No, the usbs are on bare-metal{1,2}. And I do not see changes on the two machines from what I know.
Updated by Julie_CAO 3 months ago
dheidler wrote in #note-6:
- Took bare-metal5 out of production
- PXE or bios bootdev selection via ipmitool for next boot are NOT followed (at least using
chassis bootdev pxe
chassis power off
chassis power on
despitechassis bootparam get 5
showing otherwise)- disabled quiet boot via bios setup
- still no change
- deleted sles boot entry and put network boot to first in order
- reenabled
- let's see https://openqa.suse.de/tests/16203423#live
Thanks for these actions, but it still failed to boot in https://openqa.suse.de/tests/16203423
Updated by openqa_review 3 months ago
- Due date set to 2024-12-31
Setting due date based on mean cycle time of SUSE QE Tools
Updated by dheidler 3 months ago
redfishtool -r bare-metal5-ipmi.qe.prg2.suse.org -u ***** -p ***** Systems get | jq .Boot
{
"BootSourceOverrideEnabled": "Once",
"BootSourceOverrideMode": "UEFI",
"BootSourceOverrideTarget": "Pxe",
"BootSourceOverrideTarget@Redfish.AllowableValues": [
"None",
"Pxe",
"Floppy",
"Cd",
"Usb",
"Hdd",
"BiosSetup",
"UsbCd",
"UefiBootNext",
"UefiHttp"
],
"BootOptions": {
"@odata.id": "/redfish/v1/Systems/1/BootOptions"
},
"BootNext": null,
"BootOrder": [
"Boot0000",
"Boot0003",
"Boot0004",
"Boot0002"
]
}
Redshift shows similar output as IPMITOOL does.
Updated by MMoese 3 months ago
Some machines really don't want to have ipmi controlled boot devices.
With kernel baremetal hardware, we solved this with a workaround. We have set those of our machines to always boot from PXE first and their first NVMe as second boot device. They always boot, get their bootscript fron the baremetal support service. When we don't want to install them, we just use https://github.com/os-autoinst/os-autoinst-distri-opensuse/blob/7c85092bafb2a6ca9f64d91b871544790da683ce/tests/installation/ipxe_install.pm#L126 and the machine boots from disk. I've mostly observed this for UEFI machines and don't remember to encounter it for legacy boot.
Not sure if this helps you.
Updated by xguo 3 months ago · Edited
Julie_CAO wrote in #note-13:
@xguo Do you have ideas?
No ideas.
Try to add IPMI_BACKEND_MC_RESET=1. but, confirm that does not work very well with bare-metal5 either. bare-metal5 is still unstable now.
FYI.
Refer to https://openqa.suse.de/admin/workers/3992 for more details.

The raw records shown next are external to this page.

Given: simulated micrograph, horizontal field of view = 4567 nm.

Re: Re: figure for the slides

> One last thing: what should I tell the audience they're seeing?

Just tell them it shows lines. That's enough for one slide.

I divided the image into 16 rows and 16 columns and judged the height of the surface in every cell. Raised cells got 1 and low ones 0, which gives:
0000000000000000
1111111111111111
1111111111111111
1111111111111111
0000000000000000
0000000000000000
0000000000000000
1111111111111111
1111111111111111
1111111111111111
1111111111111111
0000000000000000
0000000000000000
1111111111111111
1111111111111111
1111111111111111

Updated by Julie_CAO 3 months ago
The machine booted from pxe successfully, https://openqa.suse.de/tests/16262884
Updated by Julie_CAO 3 months ago
- Status changed from New to Resolved
- % Done changed from 0 to 100
The machine are working fine as an ipmi worker now. https://openqa.suse.de/admin/workers/3992
I close this thicket. Thanks everyone who got involved in it.